We apply phase retrieval, a method of wavefront sensing employing intensity measurements and a simple experimental arrangement, to problems in optical metrology.
The limits of the technique, in terms of convergence of the beam being tested and the amount of wavefront error that can be measured are defined theoretically using geometrical optics and sampling theory. These limits suggest methods for expanding the range over which phase retrieval is capable.
We explore the precision and accuracy of phase retrieval through numerical experiments using realistic simulated data. The results show that in the presence of realistic error and noise sources, phase retrieval can retrieve wavefronts with errors on the order of λ/1000 RMS, sufficient for many applications in optical metrology. We also show methods for mitigating certain errors by modeling non-ideal effects in the phase retrieval algorithm.
We have conducted several experiments, measuring optical surfaces and transmitted wavefronts. Experiments demonstrated the repeatability of measurements, using disjoint raw data, on the order of λ/1000 RMS. Experimental results were compared to a ray trace model and measurements made using a Shack-Hartmann wavefront sensor. In both cases, agreement was on the order of λ/100 RMS.
We described and demonstrated, in simulation, a new phase retrieval algorithm that solves for both the amplitude and phase in the pupil plane. This approach mitigates reconstruction errors due to uncertainty about the pupil amplitude distribution.

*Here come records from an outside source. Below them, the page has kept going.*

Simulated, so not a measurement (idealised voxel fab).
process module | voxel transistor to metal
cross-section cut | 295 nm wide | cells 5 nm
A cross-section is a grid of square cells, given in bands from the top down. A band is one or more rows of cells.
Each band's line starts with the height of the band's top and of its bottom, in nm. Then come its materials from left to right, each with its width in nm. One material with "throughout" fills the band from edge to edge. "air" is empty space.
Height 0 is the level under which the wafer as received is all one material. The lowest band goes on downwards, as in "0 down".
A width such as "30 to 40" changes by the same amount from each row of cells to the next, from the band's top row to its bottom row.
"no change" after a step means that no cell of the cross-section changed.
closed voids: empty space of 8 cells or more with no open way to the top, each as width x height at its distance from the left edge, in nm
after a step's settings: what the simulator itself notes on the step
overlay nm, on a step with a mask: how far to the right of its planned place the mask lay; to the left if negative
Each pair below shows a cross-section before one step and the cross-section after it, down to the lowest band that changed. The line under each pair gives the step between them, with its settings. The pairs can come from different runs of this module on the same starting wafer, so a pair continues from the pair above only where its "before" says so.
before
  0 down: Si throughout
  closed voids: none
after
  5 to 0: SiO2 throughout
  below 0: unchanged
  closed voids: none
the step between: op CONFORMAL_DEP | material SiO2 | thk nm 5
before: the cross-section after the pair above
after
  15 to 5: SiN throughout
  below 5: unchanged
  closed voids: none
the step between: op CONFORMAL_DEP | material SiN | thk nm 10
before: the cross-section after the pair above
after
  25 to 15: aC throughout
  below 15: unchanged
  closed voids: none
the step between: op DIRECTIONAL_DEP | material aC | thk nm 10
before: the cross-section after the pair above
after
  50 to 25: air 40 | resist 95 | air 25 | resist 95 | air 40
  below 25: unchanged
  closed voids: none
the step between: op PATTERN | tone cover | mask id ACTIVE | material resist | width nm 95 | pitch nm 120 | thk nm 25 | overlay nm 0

We have developed and demonstrated experimentally a new phase retrieval algorithm that uses multiple transversely translated intensity measurements that allows us to measure the wavefront of highly convergent beams that are not possible to measure using conventional phase retrieval. Reconstructions using the method agree to about λ/100 RMS.
The work described here demonstrates that phase retrieval is a viable and realistic method for optical surface and wavefront sensing. It describes the limitations of the method and possible ways to expand them. We explore some of these methods through algorithmic improvements.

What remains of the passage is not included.